Hacker News new | ask | show | jobs
by jterrys 919 days ago
I think using data that you don't have the copyrights to train AI is theft.

That being said, Getty is hardly the paragon of goodwill considering they regularly steal from public domain databases, issue DMCA takedown requests of the stolen content from said databases, and then turn around to sell it to unwitting people for a subscription. They own none of the copyrights for what they are doing but have been allowed to get away with it.

2 comments

> I think using data that you don't have the copyrights to train AI is theft.

There are public domain works you can use and copyright doesn't protect ideas. It protects expression of ideas, so getting "just the ideas" without the expression is ok.

Right. Public domain is stuff that doesn't have exclusive IP rights. You can do with that what you want.

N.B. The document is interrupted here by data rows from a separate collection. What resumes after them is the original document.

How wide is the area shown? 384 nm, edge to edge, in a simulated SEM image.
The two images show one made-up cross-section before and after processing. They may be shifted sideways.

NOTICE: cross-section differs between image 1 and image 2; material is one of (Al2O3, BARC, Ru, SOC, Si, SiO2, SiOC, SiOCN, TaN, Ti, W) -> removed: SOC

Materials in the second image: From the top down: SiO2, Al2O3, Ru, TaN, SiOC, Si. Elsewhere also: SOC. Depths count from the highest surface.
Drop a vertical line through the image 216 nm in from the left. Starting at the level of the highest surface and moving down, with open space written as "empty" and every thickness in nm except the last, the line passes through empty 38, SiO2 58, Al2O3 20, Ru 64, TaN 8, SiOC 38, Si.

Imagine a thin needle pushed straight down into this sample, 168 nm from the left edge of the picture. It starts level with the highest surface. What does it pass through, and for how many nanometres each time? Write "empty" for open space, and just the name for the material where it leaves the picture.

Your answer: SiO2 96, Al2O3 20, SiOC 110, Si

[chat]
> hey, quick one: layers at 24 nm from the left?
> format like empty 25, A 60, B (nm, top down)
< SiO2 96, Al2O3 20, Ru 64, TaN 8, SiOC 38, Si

The problem is that "expression of ideas" in the realm of AI is akin to plagiarism by human standards, because its a literal copying of the source material blended together. I couldn't recite you the entire plot of the Odyssey off the top of my head literally, but AI can, because it has the source material. We just tell it to do funny ha-ha things so its okay.

Have you only read books you own the copyright to?

What’s the legal distinction between you learning and AI learning?

If I regurgiate something I read in copyrighted book without proper license that also would be theft, no distinction there.

I'm not distributing my brain, at least same (but probably more restrictive) should apply to models - training is okay, but using and distributing should be limited by copyright

Explaining anything publicly based on my understanding I got reading books would be illegal following this logic. I'm not sure this is how it works.
They want to muddle the distinction between ideas and expression. You can't copyright ideas. Everyone is entitled to copy ideas.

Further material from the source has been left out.